Only 4.7 percent of retirement fund members who retired in 2015 had enough retirement savings to provide them with an income or pension of 75 percent or more of their final salary, Alexander Forbes, South Africa’s largest retirement fund administrator says. This and other dismal statistics about our poor retirement savings rate and unwillingness to preserve our retirement savings got Alexander Forbes thinking that it might not be a good idea to convince us to focus solely on saving for retirement.

Releasing the Employee Benefits Barometer, its annual survey of retirement funds in presentations to trustees and employers around the country this week, senior Alexander Forbes executives asked them to consider whether South Africans would be more motivated to save for the long term if the benefits offered by employers could be extended beyond just saving for retirement.
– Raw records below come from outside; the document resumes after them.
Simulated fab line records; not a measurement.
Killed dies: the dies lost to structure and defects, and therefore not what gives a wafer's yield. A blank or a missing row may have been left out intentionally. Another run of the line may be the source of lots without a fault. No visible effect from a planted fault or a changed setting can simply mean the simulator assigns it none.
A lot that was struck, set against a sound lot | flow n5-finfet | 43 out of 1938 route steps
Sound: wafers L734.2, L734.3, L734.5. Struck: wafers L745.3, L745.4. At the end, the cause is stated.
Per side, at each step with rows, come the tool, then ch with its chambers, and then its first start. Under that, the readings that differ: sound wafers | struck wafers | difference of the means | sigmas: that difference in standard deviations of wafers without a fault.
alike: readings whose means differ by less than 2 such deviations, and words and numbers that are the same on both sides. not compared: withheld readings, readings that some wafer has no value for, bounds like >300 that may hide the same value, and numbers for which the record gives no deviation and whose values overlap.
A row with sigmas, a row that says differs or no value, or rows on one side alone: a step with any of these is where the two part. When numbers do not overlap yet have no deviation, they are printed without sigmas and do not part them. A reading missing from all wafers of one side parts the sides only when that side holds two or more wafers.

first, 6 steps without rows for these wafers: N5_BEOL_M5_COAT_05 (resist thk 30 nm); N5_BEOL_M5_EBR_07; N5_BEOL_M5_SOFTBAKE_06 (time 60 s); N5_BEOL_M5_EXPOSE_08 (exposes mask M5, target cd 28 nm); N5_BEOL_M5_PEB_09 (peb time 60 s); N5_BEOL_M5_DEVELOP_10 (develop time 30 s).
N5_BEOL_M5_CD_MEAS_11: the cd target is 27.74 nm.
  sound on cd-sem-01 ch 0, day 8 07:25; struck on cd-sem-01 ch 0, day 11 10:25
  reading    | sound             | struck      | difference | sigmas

The truth is that employers and the retirement industry are not succeeding in persuading us to save for retirement, Anne Cabot-Alletzhauser, the head of Alexander Forbes’s research institute, says.

If our employers allowed us to choose how much of our salaries should be pensionable or how much to contribute to a retirement fund, we would choose the lowest amount, because we need the money to survive from one day to the next, she says.

Cabot-Alletzhauser says many retirement fund members do not see retirement as their priority because they do not expect to live beyond 60. According to StatsSA, in 2015 the average life expectancy in South Africa was 60.6 years for men and 64.3 years for women.

In addition, trust in the financial services sector and the government is low, she says.

Year after year, the retirement industry urges people to save, but the message is ignored, Cabot-Alletzhauser says. “It’s time to come up with a better idea.”

The government is looking for a better social protection plan and employers want to provide good employee benefits, but when it comes to participating in the provision of these benefits, employers are bowing out and outsourcing the role, and employees are clocking out, she says.

Employers are providing benefits without assuming liability for providing pensions: they are moving employees out of funds that provide a predetermined income in retirement to ones that provide a lump sum at retirement that members must use to buy a pension.

Many are also choosing not be involved in running stand-alone retirement funds and are shifting employees to umbrella funds, typically sponsored by financial services companies and served by independent or sponsored trustees.

Cabot-Alletzhauser says your retirement fund is probably your most important savings vehicle, but many members do not understand its power.

Last year, the research focused on how retirement funds could ensure that we remain committed to saving by providing support at the workplace to help us achieve financial well-being.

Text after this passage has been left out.